In the previous post in this series, I addressed how to use an on-premises instance of SSIS to move data to and from Azure databases. If you’re running in a pure Azure environment without on-prem SQL Server, that load architecture would present some challenges. However, by running SSIS in an Azure VM, you can communicate move data into or out of Azure SQL Database, Azure SQL Data Warehouse, or a data store on another VM.
In this post in the continuing series on SSIS in the cloud, I’ll briefly cover how using SSIS in an Azure VM can be a useful tool for moving data between cloud sources and destinations.
Why a VM?
As noted in my last post in this series, there is currently no PaaS version of Integration Services. Unlike SQL Database and SQL Server Analysis Services, SSIS packages must be stored and run on an installed version of SQL Server, either in an on-premises instance or in a cloud VM. If you’re loading data strictly between on-prem data stores, running SSIS on-prem is almost always the best way to go. If you’re moving data to or from the cloud, or from one cloud data store to another, setting up an Azure virtual machine as an SSIS gateway works quite well.

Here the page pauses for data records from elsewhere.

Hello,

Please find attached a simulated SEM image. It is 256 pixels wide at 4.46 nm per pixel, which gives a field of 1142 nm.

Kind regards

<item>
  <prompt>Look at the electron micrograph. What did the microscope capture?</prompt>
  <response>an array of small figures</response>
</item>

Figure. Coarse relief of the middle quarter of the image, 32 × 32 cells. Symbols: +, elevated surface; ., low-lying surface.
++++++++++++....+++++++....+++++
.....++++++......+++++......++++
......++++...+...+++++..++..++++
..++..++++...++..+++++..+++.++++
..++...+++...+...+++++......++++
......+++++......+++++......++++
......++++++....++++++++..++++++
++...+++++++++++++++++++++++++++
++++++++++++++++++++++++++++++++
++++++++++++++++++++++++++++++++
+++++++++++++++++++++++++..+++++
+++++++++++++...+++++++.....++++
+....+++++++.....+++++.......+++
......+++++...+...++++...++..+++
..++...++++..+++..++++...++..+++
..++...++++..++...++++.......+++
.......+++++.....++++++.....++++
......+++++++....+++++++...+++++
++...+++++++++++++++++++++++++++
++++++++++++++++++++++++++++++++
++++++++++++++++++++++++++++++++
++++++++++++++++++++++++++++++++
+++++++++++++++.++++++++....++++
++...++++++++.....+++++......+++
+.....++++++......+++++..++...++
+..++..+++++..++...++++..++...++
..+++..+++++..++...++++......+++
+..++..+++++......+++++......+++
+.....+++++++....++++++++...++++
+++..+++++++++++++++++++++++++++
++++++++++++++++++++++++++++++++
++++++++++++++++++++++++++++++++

Running SSIS in an Azure VM has many of the same benefits as moving other workloads to the cloud. You get the benefit of rapid provisioning, avoiding weeks or even months of waiting for a new server. You can provision for your current needs without paying for tomorrow’s data processing needs today. And when your needs do grow, you can add capacity to your ETL server(s) without buying additional hardware or unnecessary downtime.
In many environments, the need for ETL processing is not a round-the-clock operation. Especially in smaller environments, SSIS packages are executed nightly, or in some cases only weekly or monthly. Similarly, it’s common to have a lighter day-to-day ETL workload, while the end of week or month processing requires more horsepower (and thus more servers) for those short-term spikes. In those cases, Azure VM(s) running SSIS could be started only when needed, and shut down until they’re needed again. This task can even be automated via PowerShell.
Create an Azure VM
Since this post is focused on SSIS interoperability, I’ll not get too deep into the nuts-and-bolts of actually creating the virtual machine that will run SSIS. You’ve got several options here, including BYOL (bring your own license), per-minute licensing, and manual installation. This post by Jimmy Wong from the SSIS team earlier this year outlines some of the licensing options. As always, pay attention to the license details so you remain compliant with licensing and don’t get surprised by charges.
Regardless of how you license your SSIS Azure VM, there are a few things that are required on that VM to make this work properly:
An installation of SQL Server on that VM. I recommend using at least SQL Server 2012, so you can make use of the new features introduced in that version (SSIS catalog, parameterization, etc.).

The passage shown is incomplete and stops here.